Japanese recipe portal Cookpad acquired Lebanese cuisine website Shahiya for $13.3 million last week. While is not a lot compared to Silicon Valley's headlines of Instagram being acquired for $1 billion or Whatsapp being acquired for $22 billion, the deal is being lauded as a landmark in the region as it is the first exit of a Middle Eastern start up.
The cooking website boasts over 3 million monthly users, 90% of whom are women. With user-created recipes in Arabic and English, Shahiya offers thousands of versions of Middle Eastern dishes. Although the website's creators are Lebanese, three AUB graduates, the site has a strong reach in the region, with over 1 million monthly users in Saudi Arabia alone. In addition to the website, there is also an application for mobile use.
Aiming to be closer to a virtual cookbook with user interaction and comments, than a chat room with untested dishes, the website has a team of nutritionist that test each posted recipe for accuracy. They also developed an algorithm that determines fat, cholesterol and calories in each dish.
Middle East Venture Partners invested $500,000 in Shayiha in 2013, and at Lebanon's Accelerate 2014 Conference, MEVP Managing Partner Walid Hanna spoke about the large return on investment for the venture capital firm and how this deal will allow MEVP to continue investing in start ups in the region. This is the firm's first acquisition to exit.

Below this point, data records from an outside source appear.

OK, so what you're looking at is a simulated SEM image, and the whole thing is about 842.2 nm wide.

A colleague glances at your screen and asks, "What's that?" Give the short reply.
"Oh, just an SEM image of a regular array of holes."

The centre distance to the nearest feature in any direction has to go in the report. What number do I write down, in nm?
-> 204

"We have always known that Shahiya's future should be aligned with such a global player," says Shahiya Cofounder and CEO Hala Labaki in a statement. "Like Cookpad, we obsess over our users and the simplicity of our offering, and look forward to expanding and doing more for our community."
The website Cookpad has been acquiring international food websites around the world including Mis Recetas from Spain and DapurMasak from Indonesia .
Accelerators are being founded all over the region while individual countries are showing increased interest in fostering start up ecosystems in the Middle East. Start up success stories like Shahiya are essential to continuing this growth.